In a motion for reconsideration dated September 25 filed before the Sandiganbayan's Fifth Division, state prosecutors said the anti-graft court made a mistake when it allowed former senator Jinggoy Estrada to post bail over his pork barrel scam case.

Estrada was released from detention at the Philippine National Police Custodial Center on September 16 after three years. The Sandiganbayan allowed him to post P1 million in bail, ruling that "the evidence has not strongly established accused Estrada as the main plunderer."

The Ombudsman asked the Sandiganbayan to reverse the ruling, which was based on the "main plunderer" doctrine.

The Fifth Division anchored its ruling on a Supreme Court decision acquitting former president Gloria Macapagal-Arroyo on grounds that the Ombudsman failed to identify her as the main plunderer in the charge sheet. 

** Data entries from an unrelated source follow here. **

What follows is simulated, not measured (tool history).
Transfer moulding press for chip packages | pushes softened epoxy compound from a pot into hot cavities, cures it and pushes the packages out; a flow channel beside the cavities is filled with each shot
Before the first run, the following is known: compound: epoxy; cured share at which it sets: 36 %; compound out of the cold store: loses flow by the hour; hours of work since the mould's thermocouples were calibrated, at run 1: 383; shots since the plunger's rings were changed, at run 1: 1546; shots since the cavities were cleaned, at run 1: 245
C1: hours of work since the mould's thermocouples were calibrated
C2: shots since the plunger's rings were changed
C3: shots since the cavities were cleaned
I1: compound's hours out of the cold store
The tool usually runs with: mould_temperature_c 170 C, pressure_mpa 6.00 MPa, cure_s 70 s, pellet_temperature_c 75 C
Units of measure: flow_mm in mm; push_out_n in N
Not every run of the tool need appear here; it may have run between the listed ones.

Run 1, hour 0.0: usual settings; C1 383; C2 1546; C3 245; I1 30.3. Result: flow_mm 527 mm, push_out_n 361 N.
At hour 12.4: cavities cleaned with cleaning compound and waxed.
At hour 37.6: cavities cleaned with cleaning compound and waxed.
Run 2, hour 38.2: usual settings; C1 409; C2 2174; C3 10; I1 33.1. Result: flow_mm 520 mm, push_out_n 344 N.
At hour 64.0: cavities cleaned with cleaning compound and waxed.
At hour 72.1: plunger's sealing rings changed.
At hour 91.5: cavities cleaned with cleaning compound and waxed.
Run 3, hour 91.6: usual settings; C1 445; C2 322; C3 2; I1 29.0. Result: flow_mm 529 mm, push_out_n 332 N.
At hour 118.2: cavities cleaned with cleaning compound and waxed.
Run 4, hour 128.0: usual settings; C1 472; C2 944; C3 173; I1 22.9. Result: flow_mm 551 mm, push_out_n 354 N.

"Let it be stressed that the text of the Plunder Law does not expressly require the prosecution to allege or identify or even prove the so-called main plunderer among the co-conspirators in the crime of plunder," the motion for reconsideration read.

The prosecution added the law recognizes plunder may be committed collectively. When it is committed as a collective act by more than one accused, there is no main plunderer as all conspiring participants are equally deemed plunderers.

Related: Jinggoy Estrada posts bail for plunder case

In granting bail to Estrada, the Sandiganbayan also said he is not a flight risk. The Ombudsman argued this was another mistake.

"In applications for bail involving non-bailable offenses, only one factor is to be considered, that is, whether the evidence of guilt is strong," it said. 

Estrada allegedly received ₱183 million in kickbacks from his Priority Development Assistance Fund, also known as pork barrel or funds a lawmaker can spend for projects. Plunder is considered a non-bailable offense.

The Ombudsman's appeal is set for hearing before the Fifth Division on Monday, October 2. Special Prosecutor Edilberto Sandoval will argue for the prosecution.